In March of this year a legislative committee approved a request by the Sons of the Confederate Veterans to create a car tag featuring the battle flag. The flag is features a logo which is similar to that of the Sons of Confederate Veterans and includes the Confederate Battle Flag.

Alan Boothe, (D-Troy), said he does not have a problem with the car tags, but hopes that it will not be linked to racist groups and cause problems.

"I don’t think the flag should be used as a symbol for racist organizations," Boothe said. "It always upsets me when people like that desecrate the Confederate Battle Flag."

Boothe said he has deep respect for the Confederate Flag because his ancestors fought for the heritage, and the what the flag truly stands for means a lot to him. He said throughout history the flag has been linked with many things that have nothing to do with the flag.
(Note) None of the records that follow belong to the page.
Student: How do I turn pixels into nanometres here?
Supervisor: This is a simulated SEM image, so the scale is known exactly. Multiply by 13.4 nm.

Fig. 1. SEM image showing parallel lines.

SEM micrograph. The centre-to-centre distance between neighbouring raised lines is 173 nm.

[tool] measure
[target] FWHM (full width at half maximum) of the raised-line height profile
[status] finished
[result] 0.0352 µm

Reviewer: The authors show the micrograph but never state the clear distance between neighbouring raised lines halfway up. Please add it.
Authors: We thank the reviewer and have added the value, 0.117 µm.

"It is a shame that a small group of people abuse the symbol of southern heritage the way they do," he said.

The Sons of Confederate Veterans is a group who is also proud of the heritage of the South and the Confederacy and want to make people aware of its heritage and history.

The group plans to use the proceeds from the flag for programs to help preserve the history of the South and the Confederacy.

The tag created by the Sons of Confederate Veterans is called a generic tag. The generic tag costs $50 in additon to the cost of the regular Pike County tag, said Pike County Probate Judge William C. Stone.

"The generic tag is a metal tag with a logo sticker that goes on the left-hand side of the tag," Stone said. "The generic tag with the logo is an intermediate step to the full-metal custom plate."

The logo sticker is red, white and blue, features a red heart with "Heart of Dixie" inscripted inside, a Confederate Battle Flag, and the date 1896.

The additional cost of generic and custom tags is used to help fund the sponsoring groups and additional costs. In the case of the Sons of Confederate Veteran, $41.25 will be go back to the organization, $5 will be given to the Buskey Penny Trust Fund, which raises money for health-related programs through the health department and school, and $3.75 will be used for manufacturing costs, Stone said.

As of now the tag displaying the Confederate Battle Flag will only consist of a logo, but if the organization sells 1,000 tags it will qualify for a custom tag. A custom tag will have a completely different design instead of just a logo. The Alabama Division of the Sons of the Confederate Veterans includes about 2,000 members with documented lineage to Confederate veterans.

Boothe said it is okay for those who wish to use the tag as a way to display their pride in the history and the heritage of the South.

"If people want to pay to have it on their car, it is okay with me," he said.